Cobra: GitHub Actions

Created on 8 Sep 2019  路  14Comments  路  Source: spf13/cobra

It seems that GitHub Actions (beta) is enabled for @spf13's repos, so it works here: https://github.com/spf13/cobra/actions

I think we should migrate from Travis CI (and maybe circleci) to GitHub Actions, and add macOS and Windows jobs too.

Ref #907

kinenhancement kinstale needs investigation

Most helpful comment

it seems like from a visibility and ease of maintenance perspective, keeping everything under github would allow for cleaner & more clearly defined user access.

Echoing a point from above, the integrations all being here might make it easier for contributors (maintainers and non-maintainers alike) to more easily help on tech-debt/workflow type chores as well as new feature development.

My only question is one of this internal workflow enhancements WRT overall project priority. Thats more a @jharshman call.

All 14 comments

I have no problem piloting Github Actions. But I would like to know what it get's us over what we already are using.

But I would like to know what it get's us over what we already are using.

  • Better integration of permissions. Since Actions is built in GitHub, it is possible to use secret tokens without explicitly managing/setting them. Moreover, API calls are internal between GitHub services, so there is a smaller surface for potential attacks/leaks/issues.

    • This is not used ATM. However, in the future I would suggest to deploy binaries of an example/demo project. This would allow to:

    • Have an example for users that want to have a feel of how a cobra CLI looks like.

    • Show developers an example of how to build, test and deploy an application based on cobra.

  • GNU/Linux, macOs and Windows platforms in the same service. Currently, GNU/Linux platforms are tested only.
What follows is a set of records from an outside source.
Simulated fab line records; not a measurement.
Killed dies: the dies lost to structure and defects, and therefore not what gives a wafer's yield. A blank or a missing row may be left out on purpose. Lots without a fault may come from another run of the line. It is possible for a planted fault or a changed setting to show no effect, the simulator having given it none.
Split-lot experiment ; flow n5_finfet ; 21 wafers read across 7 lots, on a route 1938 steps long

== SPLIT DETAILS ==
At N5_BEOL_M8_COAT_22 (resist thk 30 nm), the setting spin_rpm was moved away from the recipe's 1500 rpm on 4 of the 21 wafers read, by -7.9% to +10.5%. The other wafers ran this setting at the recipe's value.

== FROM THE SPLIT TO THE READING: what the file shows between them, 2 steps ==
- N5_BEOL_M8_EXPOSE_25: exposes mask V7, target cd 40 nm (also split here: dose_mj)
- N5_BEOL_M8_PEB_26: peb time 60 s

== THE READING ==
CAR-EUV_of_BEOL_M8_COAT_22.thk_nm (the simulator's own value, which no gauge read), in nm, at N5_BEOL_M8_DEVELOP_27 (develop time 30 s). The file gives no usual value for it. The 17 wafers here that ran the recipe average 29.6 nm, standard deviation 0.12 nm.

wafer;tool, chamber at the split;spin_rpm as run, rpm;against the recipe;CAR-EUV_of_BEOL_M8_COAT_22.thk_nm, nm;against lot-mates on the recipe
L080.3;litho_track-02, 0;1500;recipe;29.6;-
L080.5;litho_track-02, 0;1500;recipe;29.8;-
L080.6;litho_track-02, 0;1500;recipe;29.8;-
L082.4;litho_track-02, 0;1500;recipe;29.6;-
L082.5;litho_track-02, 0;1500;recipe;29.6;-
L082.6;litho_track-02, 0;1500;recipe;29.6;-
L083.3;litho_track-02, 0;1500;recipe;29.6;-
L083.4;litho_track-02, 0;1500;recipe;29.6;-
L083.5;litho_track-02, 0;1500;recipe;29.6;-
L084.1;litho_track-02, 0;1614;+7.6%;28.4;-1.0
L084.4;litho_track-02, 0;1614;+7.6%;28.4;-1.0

    • Moreover, Travis and CircleCI seem to be duplicated. I don't know what is the motivation for this. My porposal would be to deprecate both of them in favour of Actions.

    • Startup time is much faster that Travis, and I'd say that much faster than CircleCI too.

  • Actions allow to have up to 20 workflows, where each workflow is a YAML file. Hence, having a single Action account is equivalent to having 20 Travis CI or CircleCI projects. This allows to have a set of tasks to be executed daily, others weekly, etc.

    • Workflows can be filtered depending on which source files were modified. This allows for fine granularity.

  • Actions are not about bash/python/golang CI/CD only. There is a toolkit that allows complex custom tasks that interact with GitHub.

    • For example, it is possible to have a task to automatically reply with a greeting comment to each issue opened by a new user. That's just a toy example.

    • This example, extracts the code blocks in the first comment of an issue and executes them in a job.

    • The results can be uploaded as artifacts of the job/test, the log or some summary can be added to the issue (as a comment), etc.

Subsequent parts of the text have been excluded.